As I made the hour and a half drive up north each Thursday night, I had the same conversation with myself, “Why am I doing this?…I don’t want to go…It’s so hard and awkward…I don’t know any of the words to their worship songs…The women are really nice, but I I feel so different and disconnected from them…Well, I’m almost there, let’s just do this one more time..Maybe it will get better.” As an African-American woman from an urban context, I had committed to go to this predominately Caucasian women’s Bible study in the suburbs. I spent an entire semester with them and it never really got “better”.

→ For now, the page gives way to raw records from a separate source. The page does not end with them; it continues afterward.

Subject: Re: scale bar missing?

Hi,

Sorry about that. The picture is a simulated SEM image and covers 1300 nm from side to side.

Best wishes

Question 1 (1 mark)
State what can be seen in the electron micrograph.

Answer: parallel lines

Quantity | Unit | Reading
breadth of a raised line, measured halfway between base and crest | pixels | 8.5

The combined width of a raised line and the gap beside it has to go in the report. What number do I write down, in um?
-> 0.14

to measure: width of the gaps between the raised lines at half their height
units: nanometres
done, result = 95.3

But in the five years since that Bible study, I’ve continued to pursue relationships with the women from that church community. I keep making the long drive up north to do life with my Caucasian sisters in Christ to pursue biblical unity. Through hard conversations, awkward gatherings, and worship services where I didn’t know the words to any of the songs, God has been present and done a beautiful and transformative work. He has begun to break down walls, open up eyes, and break hearts for the sin that breaks His. But even more so, these women are beginning to become dear friends, who genuinely love and care for me. The work I wanted to happen in a 12-week Bible study has taken years to unfold. Change happens at the speed of relationships. As I have stayed committed to investing in my relationships with these women, I’ve seen and experienced that change.
Many times we look at racial reconciliation as a box that needs to be checked, as if it’s a one-time fix to a problem that has been present in our country’s history since its inception. The reality is the journey to racial reconciliation is a marathon, not a sprint. It requires an intentional choice to pursue biblical unity for a lifetime. In Ephesians 4, Paul talks about this pursuit of unity within the body of Christ. He tells us to do the work of Christ, “…until we all come to such unity in our faith and knowledge of God’s Son that we will be mature in the Lord, measuring up to the full and complete standard of Christ.” As believers, we are called to pursue the things of God until the church as a whole manifests the character of Christ. To fully pursue the things of God means we pursue unity. Racial reconciliation is not the gospel, but we cannot fully embrace the gospel and grow to spiritual maturity if we ignore it. Our faith requires that we get engaged in this conversation about race in America and fight for our community to reflect the biblical ideals of unity we see expressed in Scripture. But racial reconciliation can get heavy and hard. It means we have to learn to be comfortable being uncomfortable as we do life with people from different cultures and ethnicities. We have to learn to be emotionally vulnerable, while asking for and giving forgiveness when we offend or have been offended. We have to be humble, showing grace when it’s not deserved. We have to have honest discussions about the impact of slavery, Jim Crow, systematic racism, white privilege and all the other dark truths within our country’s history. But we pair these hard conversations with discussions about family, education, fitness, our favorite T.V. shows and whatever other interests round out our lives. We commit to not pursue unity in isolation, but to pursue wholistic relationships that reflect the value of unity across racial and ethnic lines.
The work of biblical unity is not easy, but it is the God glorifying work we were created for. So when you get tired, weary, and frustrated with this whole race conversation, acknowledge your emotions and take time to process them. Yet always be diligent to preserve the unity of the Spirit in the bond of peace. (Ephesians 4:3) Even when it’s hard, just keep showing up. Trust me, it will get better!